Locals, visitors eagerly await pier reopening

When Connor Yann moved to Brevard County for a new job, one of the first places he wanted to see was Melbourne Beach. And one of the first places in Melbourne Beach he visited was the pier at the end of Ocean Avenue and Riverside Drive.

For good reason, it turns out.

The pier not only offers a pastoral vista of Indian River, but it’s great for fishing and lies adjacent to a riverfront park.

“I heard it was a nice place to visit,” he said as he stood at the foot of the Melbourne Beach Pier looking down the boardwalk to the platform and the two fingers jutting out on each side. He and his friends visiting from Tampa hoped to walk out on the pier, but instead found workmen and barricades, signs that work has commenced to refurbish the damage wrought by Hurricane Matthew last fall.

On Feb. 15, the town awarded a contract for the $117,000 repair project to Land and Sea Marine Inc., of Indialantic. The Federal Emergency Management Agency paid 75 percent, with the balance split between Melbourne Beach and the state.

Land and Sea owner David Jacobs said his workers began clearing away the storm debris early last week to make way for the repairs. “We expect the pier to be re-opened by Founder’s Day on May 6, but we’re shooting for even earlier,” he said.

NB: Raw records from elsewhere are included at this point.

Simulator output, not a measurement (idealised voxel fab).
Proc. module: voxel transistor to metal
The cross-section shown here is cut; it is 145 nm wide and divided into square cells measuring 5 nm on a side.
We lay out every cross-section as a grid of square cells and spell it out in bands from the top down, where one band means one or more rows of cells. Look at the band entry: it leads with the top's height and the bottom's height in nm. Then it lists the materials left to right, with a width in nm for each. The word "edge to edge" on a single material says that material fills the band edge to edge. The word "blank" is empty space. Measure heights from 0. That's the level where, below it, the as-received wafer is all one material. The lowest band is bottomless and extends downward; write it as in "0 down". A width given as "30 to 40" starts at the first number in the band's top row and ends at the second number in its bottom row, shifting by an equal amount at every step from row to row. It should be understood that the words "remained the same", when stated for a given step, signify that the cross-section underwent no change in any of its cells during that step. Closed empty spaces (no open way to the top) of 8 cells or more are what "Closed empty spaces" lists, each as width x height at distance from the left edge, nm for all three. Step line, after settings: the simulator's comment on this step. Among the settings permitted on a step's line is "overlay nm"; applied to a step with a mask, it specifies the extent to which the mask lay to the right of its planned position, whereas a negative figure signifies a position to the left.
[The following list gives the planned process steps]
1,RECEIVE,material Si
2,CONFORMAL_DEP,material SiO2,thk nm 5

Matthew collapsed the corners of the pier platform and did extensive additional damage. Approximately two thirds of the pier has been off limits as a result. “We allowed the first section [closest to shore] to be utilized because that area was not affected,” said Town Manager, Tim Day.

The finger piers and the platform area are being demolished and will be replaced, with new decking and handrails.

“We have to completely rebuild the north and south sides of the platform,” Jacobs said. “The pilings remain.”

A second phase of work on the pier, after storm repairs are complete, will involve decking and hand rails from the street to the fingers piers along 600-foot stretch of the structure. “The existing deck and handrails are 15 years old and splintering and becoming a maintenance problem,” Day said. “We’re just getting cost estimates.”

The town has applied for a grant from the Florida Inland Navigational District for the second phase. “It will be a 50/50 split if approved,” Day said.

Work is expected to start in the summer.

Despite the barricades that kept Yann and his friends off the pier the day they visited, he admired the view from afar. “It’s gorgeous,” he said.